A long association with all things Chinese made Joseph Warren Stilwell the perfect candidate to oversee US operations against the Japanese in the China-Burma-India Theater during World War II. Although he's a controversial figure in his homeland, the late general is revered in the countries he helped to defend and liberate, as Zhao Xu reports.
General 'Vinegar Joe' Stilwell speaks with wounded Chinese veterans at a rehabilitation camp before their return to civilian life in July 1944. Provided to China Daily |
Editor's Note: This is the first in a series of special reports about the WorldWar II experiences of foreigners who either lived or served in China between 1937 and 1945.
He was a four-star general who shunned pomposity. An army commander who at times famously disagreed with his superiors and influential subordinates. A man at once criticized and revered.
Nearly 70 years after his death, General Joseph Warren Stilwell, commander of US Forces in the China-Burma-India Theater, or CBI, during World War II, remains an enigma.
Was he the acid-tongued "Vinegar Joe" of his detractors, or the easy-going, caring "Uncle Joe" who won the respect of his men and many others?
Whatever the truth, in China Stilwell remains a powerful symbol of US support for the country's wartime struggle against Japan.
"With General Stilwell, no one should draw easy conclusions," said his grandson, John Easterbrook, who visited Beijing in August to attend the opening of a photo exhibition called National Memories - China-US Collaboration during World War II.
"In a letter my father wrote, dated September 14, 1960, he cautioned the recipient to be careful with the diaries," he said, referring to a collection known as The Stilwell Diaries, held at the Hoover Institution Archives at Stanford University.

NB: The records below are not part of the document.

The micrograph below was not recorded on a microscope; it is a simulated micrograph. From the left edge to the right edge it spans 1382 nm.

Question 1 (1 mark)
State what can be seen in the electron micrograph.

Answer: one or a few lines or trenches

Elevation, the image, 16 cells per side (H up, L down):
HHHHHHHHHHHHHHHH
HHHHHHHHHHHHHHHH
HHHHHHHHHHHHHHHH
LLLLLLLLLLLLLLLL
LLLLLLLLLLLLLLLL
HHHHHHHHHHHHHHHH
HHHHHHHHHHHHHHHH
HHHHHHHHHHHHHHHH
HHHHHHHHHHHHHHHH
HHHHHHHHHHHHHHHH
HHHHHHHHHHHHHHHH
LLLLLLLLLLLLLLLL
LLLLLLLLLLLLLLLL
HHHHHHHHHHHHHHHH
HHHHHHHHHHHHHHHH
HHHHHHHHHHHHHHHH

In 1944 and 1945, Ernest Easterbrook, Stilwell's son-in-law and the father of John, was on the general's CBI staff and handled his messages and special projects. The elder Easterbrook, who died in 1989, was struck by the sharp contrast between what he saw and heard about his commanding officer and what he later read in Stilwell's diaries.
"I know of incidents where General Stilwell had occasion to admonish someone for dereliction or indifference to duty. General Stilwell would speak in firm, concise terms but was most careful not to use abusive language," he later wrote in a letter. "At a later date, General Stilwell might refer to an occasion where he had 'really bawled out that so-and-so'."